↓ Expand ↓

Hexacyclinol–The Data Debate

We’ve noticed some buzz in the blogosphere lately (here, here, here, and here) over a recent Org. Lett. paper (DOI: 10.1021/ol900164a) revisiting hexacyclinol—a natural product that got a lot of attention back in 2006. The new paper was a reminder that James J. La Clair, the controversial figure in the hexacyclinol brouhaha, had said back in 2006 that he was going to duplicate his disputed total synthesis and republish his results with more spectral data.

La Clair joined the discussion about the Org. Lett. paper over at In the Pipeline, where commenters called for him to put the debate to rest by providing additional data. That got us thinking about the role that data plays in putting these kinds of debates to rest. The amount of data that ends up in a publication has a lot to do with what a journal requires, so we decided to learn what different journals look for in characterization and supporting information, and how has that changed with time.

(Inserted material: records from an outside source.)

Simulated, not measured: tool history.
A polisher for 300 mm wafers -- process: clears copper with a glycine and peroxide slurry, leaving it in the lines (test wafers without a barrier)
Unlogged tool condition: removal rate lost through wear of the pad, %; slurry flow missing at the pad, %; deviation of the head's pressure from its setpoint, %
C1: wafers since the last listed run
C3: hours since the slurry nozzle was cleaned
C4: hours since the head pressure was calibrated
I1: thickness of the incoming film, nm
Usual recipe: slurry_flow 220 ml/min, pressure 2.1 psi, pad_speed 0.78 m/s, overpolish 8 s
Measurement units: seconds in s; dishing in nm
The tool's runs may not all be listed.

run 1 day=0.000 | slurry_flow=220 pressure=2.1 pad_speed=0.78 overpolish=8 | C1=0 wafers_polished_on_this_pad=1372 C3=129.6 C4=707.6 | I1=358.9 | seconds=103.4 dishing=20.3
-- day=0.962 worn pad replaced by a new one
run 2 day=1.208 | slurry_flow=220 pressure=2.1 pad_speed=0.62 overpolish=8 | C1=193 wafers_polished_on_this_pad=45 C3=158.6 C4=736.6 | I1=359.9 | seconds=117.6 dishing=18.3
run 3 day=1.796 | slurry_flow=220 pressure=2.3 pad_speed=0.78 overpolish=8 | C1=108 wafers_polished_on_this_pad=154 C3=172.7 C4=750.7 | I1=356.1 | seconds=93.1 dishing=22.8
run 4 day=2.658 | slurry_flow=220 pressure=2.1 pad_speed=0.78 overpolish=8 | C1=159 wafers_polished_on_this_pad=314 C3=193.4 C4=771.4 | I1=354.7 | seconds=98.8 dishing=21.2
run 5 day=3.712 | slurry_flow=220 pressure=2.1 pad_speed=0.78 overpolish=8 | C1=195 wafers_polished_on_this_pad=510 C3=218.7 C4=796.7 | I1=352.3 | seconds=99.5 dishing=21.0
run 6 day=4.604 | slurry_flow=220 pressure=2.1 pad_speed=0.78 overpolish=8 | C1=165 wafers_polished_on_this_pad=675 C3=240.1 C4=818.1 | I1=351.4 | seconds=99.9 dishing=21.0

Angewandte Chemie—the journal that published La Clair’s hexacyclinol synthesis—states in its Guidelines for the Preparation of Manuscripts: “The identity and purity of all new compounds must be fully characterized by appropriate analytical methods (e.g. NMR spectroscopy, X-ray crystal structure analysis, elemental analysis, etc.). These data should be given in the Supporting Information in the event that they exceed the scope of the Experimental Section.” Peter Gölitz, the journal’s editor, is away this week, and ACIE’s other editors preferred not to comment on the evolution of this policy in his absence. When we hear from him, we’ll post an update.

UPDATE 3/4/09: We corresponded with Peter Gölitz via email. Three updates from our conversation with Gölitz may be found further down in the text.

We’re also in the process of tracking down paper copies of ACIE issue 1 from 2005, the year in which La Clair’s paper was submitted, and/or issue 1 from 2006, the year it was published. That’s where the journal prints its Guidelines for the Preparation of Manuscripts. We’ll post an update once we have that information.

UPDATE 3/2/09: We’ve obtained ACIE’s Notice to Authors from 2005. The instructions for ACIE communications in 2005 are identical to the most recent guidelines, except that they are missing the “The identity and purity of all new compounds” statement mentioned above. You can read the 2005 Notice to Authors at the link below.

supporting-material-requirements-2005-angew.pdf

Peter Stang, Editor of JACS, tells us, “We look for a body of information that fully supports the claims made, and that information depends on the field.” That guiding philosophy hasn’t changed with time, but the particulars have evolved. For instance, when high-resolution mass spectrometry became widely available, it gradually became understood that it would be the new standard for the characterization of the mass of new compounds, Stang says.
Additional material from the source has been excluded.